Businesses that don’t prioritize accessibility may soon face significant penalties. The deadline to file an AODA accessibility compliance report was June 30, 2021
What may happen if businesses fail to comply?
The maximum penalties under the AODA include:
Corporations can be fined up to $100,000 per day.
Individuals and unincorporated organizations can be fined up to $50,000 per day.
Directors and officers of a corporation or organization can be fined up to $50,000 per day
What is the AODA?
Enacted in 2005, the Accessibility for Ontarians with Disabilities Act (AODA) was created to improve accessibility standards for Ontarians and ensure that those with physical or cognitive disabilities would be able to fully access all public establishments by January 1, 2025.
The AODA was developed to build on the efforts made by the Ontarians with the 2001 Disabilities Act and includes accessibility standards for key areas of everyday life:
Information and communication
Together, these five categories of standards detailed in the AODA Act make up the Integrated Accessibility Standards Regulations (IASR), which were progressively implemented over several years.
The most relevant category to website owners is “information and communication”
A Short History of the AODA
The AODA stems from the Ontario Human Rights Code, which was passed in the early 90s. The code made it unlawful to discriminate based on disability.

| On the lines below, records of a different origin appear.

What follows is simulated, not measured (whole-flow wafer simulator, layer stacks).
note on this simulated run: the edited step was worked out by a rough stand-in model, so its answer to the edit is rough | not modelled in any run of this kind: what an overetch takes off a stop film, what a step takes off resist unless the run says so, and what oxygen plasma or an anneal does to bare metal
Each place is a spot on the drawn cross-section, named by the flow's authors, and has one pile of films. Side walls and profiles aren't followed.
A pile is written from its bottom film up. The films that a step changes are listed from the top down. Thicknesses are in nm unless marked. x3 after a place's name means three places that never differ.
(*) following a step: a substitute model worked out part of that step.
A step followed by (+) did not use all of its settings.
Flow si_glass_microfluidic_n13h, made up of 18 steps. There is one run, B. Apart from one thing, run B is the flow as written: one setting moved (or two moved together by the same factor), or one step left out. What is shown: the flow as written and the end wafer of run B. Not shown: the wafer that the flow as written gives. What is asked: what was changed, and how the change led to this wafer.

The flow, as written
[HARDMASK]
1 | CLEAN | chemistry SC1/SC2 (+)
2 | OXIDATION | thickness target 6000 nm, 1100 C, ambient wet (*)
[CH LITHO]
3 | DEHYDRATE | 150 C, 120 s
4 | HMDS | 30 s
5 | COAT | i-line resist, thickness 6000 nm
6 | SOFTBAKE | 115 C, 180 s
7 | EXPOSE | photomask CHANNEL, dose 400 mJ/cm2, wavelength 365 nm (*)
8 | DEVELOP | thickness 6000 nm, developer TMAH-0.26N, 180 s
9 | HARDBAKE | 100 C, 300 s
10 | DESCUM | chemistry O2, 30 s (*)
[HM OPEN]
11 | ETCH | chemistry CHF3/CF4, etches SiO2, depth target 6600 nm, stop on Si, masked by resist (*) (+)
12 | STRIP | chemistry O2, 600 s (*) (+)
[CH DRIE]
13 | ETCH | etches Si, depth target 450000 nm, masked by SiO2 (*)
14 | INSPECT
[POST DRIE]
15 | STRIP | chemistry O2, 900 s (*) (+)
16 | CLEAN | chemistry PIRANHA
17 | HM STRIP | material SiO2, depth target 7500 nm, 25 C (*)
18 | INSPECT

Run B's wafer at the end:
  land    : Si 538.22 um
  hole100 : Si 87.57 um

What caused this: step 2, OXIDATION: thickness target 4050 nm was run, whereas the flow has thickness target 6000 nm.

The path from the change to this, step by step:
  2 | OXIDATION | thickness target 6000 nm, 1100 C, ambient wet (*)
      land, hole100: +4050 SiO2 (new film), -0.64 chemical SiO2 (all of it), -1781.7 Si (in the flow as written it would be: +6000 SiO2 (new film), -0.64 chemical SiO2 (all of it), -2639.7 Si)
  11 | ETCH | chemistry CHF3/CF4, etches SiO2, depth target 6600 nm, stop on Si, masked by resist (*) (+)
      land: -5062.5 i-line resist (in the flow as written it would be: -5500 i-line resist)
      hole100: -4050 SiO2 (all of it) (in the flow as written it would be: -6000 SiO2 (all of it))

It was in 1994 that the development of the AODA officially began, starting with the introduction of the ODA, or Ontarians with Disabilities Act. The aim of the ODA was to remove and prevent any barriers that made it difficult for people living with disabilities to fully participate as members of society – the ODA became official law in 2001.
Following government elections in 2003, more focus was placed on strengthening the ODA, so the Accessibility Standards Advisory Council was established. This resulted in the AODA being passed as law in 2005.
And in 2011, the Integrated Accessibility Standards Regulation (IASR) unified the five standards of the AODA, namely Employment, Design of Public Spaces, Information & Communication, Transportation, and Customer Service.
What’s Being Done to Assist Disabled Ontarians Online?
There’s no denying that there are serious online barriers affecting the daily lives of Ontario’s disabled citizens, which is why the Ontarians with Disabilities Act (AODA) was introduced in 2005.
In line with the Integrated Accessibility Standards Regulations (IASR), the AODA is targeting these key areas online:
Customer service standard
Information and communication standard
Design of public spaces standard
In 2019, an announcement was made that all businesses and non-profit organizations with 20+ employees must submit accessibility compliance reports, making them accountable for their part in creating a more inclusive online environment and society as a whole.
The deadline for this was June 2021. The certificate that these businesses and organizations received also needs to be renewed every three years and every two years for critical public sector organizations to ensure ongoing compliance.
Is the AODA relevant for my business?
It is actually very simple to know if the AODA applies to your business.
Answer this question: Is your business registered in Ontario? If yes, then the AODA is applicable to your organization.
Unlike the ACA, which is applicable to federally governed businesses and organizations, the AODA applies to both governmental and private websites, whether individuals or corporations run them.
How to Make Your Website Accessible & AODA Complaint
Now that you have a basic understanding of the AODA, it’s time to get technical.
What does it actually mean to make your website accessible? And to who exactly?
In this chapter, we’ll cover all of that and more.
AODA Compliance -Making Your Website Accessible
Now that we’ve covered AODA basics, we can jump into the technical aspects. Exactly how do you make your website accessible? It all starts with WCAG (the accessibility standard).
This 80-page document offers specific instructions on how to make a website accessible. However, since this is a sizeable document, we decided to condense this information.
Let’s start with who you need to make your website accessible for:
* Users with visual impairments
* Users with auditory impairments
* Users with physical impairments
* Users with cognitive impairments
Next, let’s look at how you would make your website accessible to all users.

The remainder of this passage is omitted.